Yesterday, Paul Ryan and his campaign put themselves firmly in the bullshit category, at least when it comes to bankruptcy statistics. Ryan said:

In 1980 under Jimmy Carter, 330,000 businesses filed for bankruptcy. Last year, under President Obama’s failed leadership, 1.4 million businesses filed for bankruptcy.

Both the New York Times and ABC News noted several problems with Ryan's statement. Most notably, Ryan conflated the total number of bankruptcies with the number of business bankruptcies. When ABC News called out Ryan for his misstatement, an official Ryan spokesman pulled out another doozy:

He obviously misspoke, but it’s still an apples to apples comparison. The point remains: bankruptcies are up dramatically under President Obama compared to the Carter years.

The Ryan campaign apparently wants to stand by this point.

If the standard is how many bankruptcies occurred under a president's watch, then the worst president in U.S. history is George W. Bush because a record 2.1 million bankruptcies occurred in 2005 under his watch. In addition, the daily bankruptcy filing rate steadily rose from 2006 until the day Bush left office. By his own standard, Ryan also must admire the success of FDR's first year in office -- the New Deal, the first 100 days and all that -- because bankruptcies declined 11.1% from 1932 to 1933. If you ignore changing laws, changing economic conditions, and population growth, you can find lots of interesting patterns in the bankruptcy statistics to support pretty much whatever political position you prefer.

One has to be dumber than a rock to think that the absolute number of bankruptcies is an indicator of the president's job performance. He may be many things, but Paul Ryan is not dumber than a rock. A moment's reflection would have told Ryan and his campaign that the bankruptcy numbers they were spewing told us nothing about Obama's job performance. It is difficult to imagine any explanation other than the fact that the Ryan campaign simply did not care. It was just bullshit as Harry Frankfort has labeled it.

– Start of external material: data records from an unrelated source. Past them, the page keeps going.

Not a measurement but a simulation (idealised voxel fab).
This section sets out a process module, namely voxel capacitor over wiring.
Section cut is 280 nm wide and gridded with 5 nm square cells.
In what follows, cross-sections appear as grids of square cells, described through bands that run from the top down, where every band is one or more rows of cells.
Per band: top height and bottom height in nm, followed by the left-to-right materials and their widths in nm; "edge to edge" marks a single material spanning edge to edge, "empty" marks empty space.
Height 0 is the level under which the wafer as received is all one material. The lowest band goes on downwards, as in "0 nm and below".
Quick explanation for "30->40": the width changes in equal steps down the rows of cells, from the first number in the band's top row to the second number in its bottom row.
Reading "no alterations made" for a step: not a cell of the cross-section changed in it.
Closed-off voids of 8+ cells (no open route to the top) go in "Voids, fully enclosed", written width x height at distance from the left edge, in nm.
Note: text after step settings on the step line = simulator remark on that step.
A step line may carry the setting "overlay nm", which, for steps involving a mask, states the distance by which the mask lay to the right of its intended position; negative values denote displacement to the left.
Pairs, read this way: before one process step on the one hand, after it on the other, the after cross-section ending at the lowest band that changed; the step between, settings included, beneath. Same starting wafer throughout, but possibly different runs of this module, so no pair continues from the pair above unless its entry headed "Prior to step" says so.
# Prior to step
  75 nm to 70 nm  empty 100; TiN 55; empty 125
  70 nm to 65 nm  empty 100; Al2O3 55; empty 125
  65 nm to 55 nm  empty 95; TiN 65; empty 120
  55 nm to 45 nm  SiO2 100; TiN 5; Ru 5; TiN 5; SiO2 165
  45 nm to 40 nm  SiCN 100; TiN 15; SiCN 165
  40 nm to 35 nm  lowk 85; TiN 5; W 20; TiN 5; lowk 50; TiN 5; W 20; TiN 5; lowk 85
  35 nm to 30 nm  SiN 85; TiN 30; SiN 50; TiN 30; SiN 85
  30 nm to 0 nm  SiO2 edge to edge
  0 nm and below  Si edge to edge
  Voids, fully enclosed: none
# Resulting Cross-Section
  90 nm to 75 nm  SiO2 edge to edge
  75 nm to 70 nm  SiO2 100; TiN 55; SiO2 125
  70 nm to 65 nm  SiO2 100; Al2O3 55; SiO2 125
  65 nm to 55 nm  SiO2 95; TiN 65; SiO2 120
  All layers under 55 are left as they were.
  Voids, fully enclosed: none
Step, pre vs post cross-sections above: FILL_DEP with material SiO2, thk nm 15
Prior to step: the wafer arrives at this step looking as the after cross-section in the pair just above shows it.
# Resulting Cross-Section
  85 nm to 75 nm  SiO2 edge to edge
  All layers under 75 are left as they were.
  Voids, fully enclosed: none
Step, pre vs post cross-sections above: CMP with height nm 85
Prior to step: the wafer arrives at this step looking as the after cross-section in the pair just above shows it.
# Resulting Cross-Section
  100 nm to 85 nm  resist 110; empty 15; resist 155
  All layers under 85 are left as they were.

Bankruptcy filings have increased hand-in-hand with the amount of debt American households have. The graph at the top of this post shows population-adjusted and inflation-adjusted figures for bankruptcy filings and household debt (defined as the total of consumer credit and home mortgages). The trend has been happening for over 65 years, so there is plenty of blame to go around. If we want to have serious conversations about what rising bankruptcy filing rates mean, we have to discuss what that means for household borrowing. But, we apparently have a political climate where anything but serious conversations will occur.

Comments

Excellent post! Do you happen to have a similar chart that shows household debt-to-income ratios, or something like that? I realize that inflation-adjusted numbers are probably good enough, but I'm curious if the picture looks any different if you adjust for the amount of real income households have.

To the people Ryan's talking to, there's a certain "truthiness" to what he's saying, even if it is not technically true. Since your post cannot fit on a bumper sticker or be stated in less than 20 seconds, it is excluded from the so-called "conversation" we have every four years. If the Obama campaign were to point out the number of bankruptcies during the Cheney administration they'd be accused of trying to blame everything on Bush.

His comment was a blunder and I heard it live and shouted at the screen when he said it. The 2011 12 month number for business filings is approximately 47,000. The total number of filings in 2011 is approximately 1.41M. Of the approximate 1.4M that are classified as non-business, the vast majority are truly personal filings, with all, or nearly all consumer debts. The number within that 1.4M that represent sole-practitioner business-driven bankruptcies (where there is no separate legal entity from the personal filer), I would estimate at no more than 15 percent.

I'm a Romney/Ryan supporter, but that kind of error is just carelessness. The numbers are easily available at http://www.uscourts.gov/FederalCourts/Bankruptcy.aspx.

Just figured I'd point out that, as you well know, 2005 was an anomaly. Because the law was changing, people/companies filed for bankruptcy under the old law before the change could take effect.

I'm not saying W was great for the economy, but 2005's filings weren't indicative of anything.

Ben: I have not put together the chart with real income. The Fed has the Financial Obligations Ratio (FOR), which is similar to what you are suggesting. I believe it does not go back as far as the bankruptcy data and there were some changing definitions such that the series might not be continuous. But, the FOR would be another data point to consider. The larger point, which you make, is that using these other measures are not going to result in a dramatically different picture of what has happened. More personal debt means more personal bankruptc.

Wally Kaibacken: Yes, it was a blunder, but my point is that it was more than just a blunder. It was a deliberate use of the bankruptcy statistics in a misleading way.

Lawrence D. Loeb: Absolutely, 2005 was an anomaly. My point was that it is silly to use the bankruptcy filing rates as an indicator of presidential job performance.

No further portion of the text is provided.